Implementation:LLMBook zh LLMBook zh github io PTDataset
| Knowledge Sources | |
|---|---|
| Domains | NLP, Data_Engineering |
| Last Updated | 2026-02-08 00:00 GMT |
Overview
Concrete tool for pre-training data preparation that tokenizes, concatenates, and chunks text into fixed-length sequences provided by the LLMBook repository.
Description
The PTDataset class loads a text dataset, tokenizes it using a HuggingFace tokenizer, concatenates all token sequences into a continuous stream, and chunks them into fixed-length blocks. It produces (input_ids, labels) pairs where labels are copies of input_ids (the model internally handles the shift for next-token prediction).
Usage
Import this class when setting up pre-training data for a causal language model using HuggingFace Trainer. Pass it as train_dataset to the Trainer.
Code Reference
Source Location
- Repository: LLMBook-zh
- File: code/6.3 预训练数据类.py
- Lines: 6-52
Signature
class PTDataset:
def __init__(self, args, tokenizer):
"""
Args:
args: Training arguments with 'dataset' (file path) and 'model_max_length' attributes.
tokenizer: HuggingFace AutoTokenizer instance.
"""
def __len__(self) -> int:
"""Returns number of training examples (blocks)."""
def __getitem__(self, i) -> dict:
"""Returns dict(input_ids=Tensor, labels=Tensor) for block i."""
def encode(self, examples: dict) -> dict:
"""Tokenizes text examples using the tokenizer."""

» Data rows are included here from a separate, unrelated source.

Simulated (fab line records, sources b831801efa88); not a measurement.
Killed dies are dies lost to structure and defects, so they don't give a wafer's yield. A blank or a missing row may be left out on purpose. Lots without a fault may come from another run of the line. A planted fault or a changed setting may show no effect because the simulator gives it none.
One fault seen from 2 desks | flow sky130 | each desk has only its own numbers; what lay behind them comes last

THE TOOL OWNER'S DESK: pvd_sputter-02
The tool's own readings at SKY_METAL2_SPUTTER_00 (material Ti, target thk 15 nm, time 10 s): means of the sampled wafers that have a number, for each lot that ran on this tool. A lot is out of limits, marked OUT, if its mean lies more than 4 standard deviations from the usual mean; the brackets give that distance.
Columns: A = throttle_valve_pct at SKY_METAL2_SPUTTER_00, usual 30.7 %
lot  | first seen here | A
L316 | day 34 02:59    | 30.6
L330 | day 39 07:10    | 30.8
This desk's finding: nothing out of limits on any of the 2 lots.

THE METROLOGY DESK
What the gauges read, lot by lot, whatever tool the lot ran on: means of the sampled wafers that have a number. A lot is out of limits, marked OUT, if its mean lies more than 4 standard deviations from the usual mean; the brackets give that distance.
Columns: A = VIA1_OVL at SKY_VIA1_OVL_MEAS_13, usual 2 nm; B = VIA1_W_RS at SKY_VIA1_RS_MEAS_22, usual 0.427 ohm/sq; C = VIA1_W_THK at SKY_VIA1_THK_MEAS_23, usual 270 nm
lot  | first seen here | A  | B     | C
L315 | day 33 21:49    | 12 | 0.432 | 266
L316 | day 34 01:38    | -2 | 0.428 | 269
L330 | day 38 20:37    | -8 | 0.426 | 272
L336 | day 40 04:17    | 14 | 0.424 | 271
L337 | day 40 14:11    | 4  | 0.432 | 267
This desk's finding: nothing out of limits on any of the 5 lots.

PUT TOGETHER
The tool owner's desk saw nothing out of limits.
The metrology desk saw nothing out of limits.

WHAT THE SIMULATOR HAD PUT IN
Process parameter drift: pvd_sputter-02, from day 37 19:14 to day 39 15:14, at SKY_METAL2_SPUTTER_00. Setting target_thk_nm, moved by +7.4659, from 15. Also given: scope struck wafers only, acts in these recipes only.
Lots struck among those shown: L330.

def group_texts(self, examples: list) -> list:
"""Concatenates all token sequences and chunks into blocks of block_size."""
def process(self) -> list:
"""Loads dataset, tokenizes, and returns list of token ID tensors."""
Import
from dataset.pt_dataset import PTDataset
I/O Contract
Inputs
| Name | Type | Required | Description |
|---|---|---|---|
| args | Arguments | Yes | Training arguments with dataset path and model_max_length |
| tokenizer | AutoTokenizer | Yes | HuggingFace tokenizer for encoding text |
Outputs
| Name | Type | Description |
|---|---|---|
| __getitem__ returns | dict | dict(input_ids=Tensor[block_size], labels=Tensor[block_size]) |
| input_ids | list[Tensor] | List of token ID tensors, each of length block_size |
| labels | list[Tensor] | Copy of input_ids (causal LM target) |
Usage Examples
from transformers import AutoTokenizer
from dataset.pt_dataset import PTDataset
# Setup
tokenizer = AutoTokenizer.from_pretrained("meta-llama/Llama-2-7b-hf")
class Args:
dataset = "path/to/train.txt"
model_max_length = 2048
args = Args()
# Create dataset
dataset = PTDataset(args, tokenizer)
print(f"Number of training blocks: {len(dataset)}")
# Access a single example
example = dataset[0]
print(f"input_ids shape: {example['input_ids'].shape}")
print(f"labels shape: {example['labels'].shape}")